I have always thought of this chair as an elder's chair... for old people who did not really like rocking. I had always assumed that either someone decided to make a rocking chair stable by cutting off the rockers... or someone decided to put rockers on such a chair. I had also always assumed that the extended arm rails were there to accommodate, not just resting arms, but crafts, food, chores or kids.
And yes, they are such nice lounge chairs too.
So, imagine my surprise when, in a tour of Jalandoni House in Bacolod, I was informed that this is a birthing chair. It was designed to sit pregnant women comfortably... and then double as a birthing chair. The extended arm rails are there to support the legs!
I thought to blog about it here because it really spoke to the Waldorf mom in me... that once upon a time, Filipinas gave birth sitting up... and that there were these chairs that evolved with a woman's needs, cradling her as she goes about her roles. It's a little sad that it became more popular as a siesta chair when it used to serve a higher, more noble purpose.
Weird as it may be, I have a newfound respect, nay, reverence, for this chair. After much Googling, I found the term the guide used: BUTAKA.

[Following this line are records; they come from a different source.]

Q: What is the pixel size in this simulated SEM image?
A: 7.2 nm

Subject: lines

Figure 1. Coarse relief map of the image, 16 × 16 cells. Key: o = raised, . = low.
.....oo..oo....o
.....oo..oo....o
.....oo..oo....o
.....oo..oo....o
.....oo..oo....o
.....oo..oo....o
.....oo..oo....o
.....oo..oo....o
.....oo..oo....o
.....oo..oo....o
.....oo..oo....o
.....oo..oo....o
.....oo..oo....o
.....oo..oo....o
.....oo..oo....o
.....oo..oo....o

(there's a rocking chair with such arm rests at my in-laws, so obviously not a birthing chair. But it serves me well when I breastfeed... and so far, both my sons have managed to detach the left arm rail)
Oh I've seen those chairs in relatives' houses too and didn't realize that's what they were for!
Yup, we have a butaka in our house. we have lots of "old" furniture- but they aren't antiques- more like re-creations.
They are bitthing chairs and ours even has an "extension" underneath which you can slide out so you can lounge in it.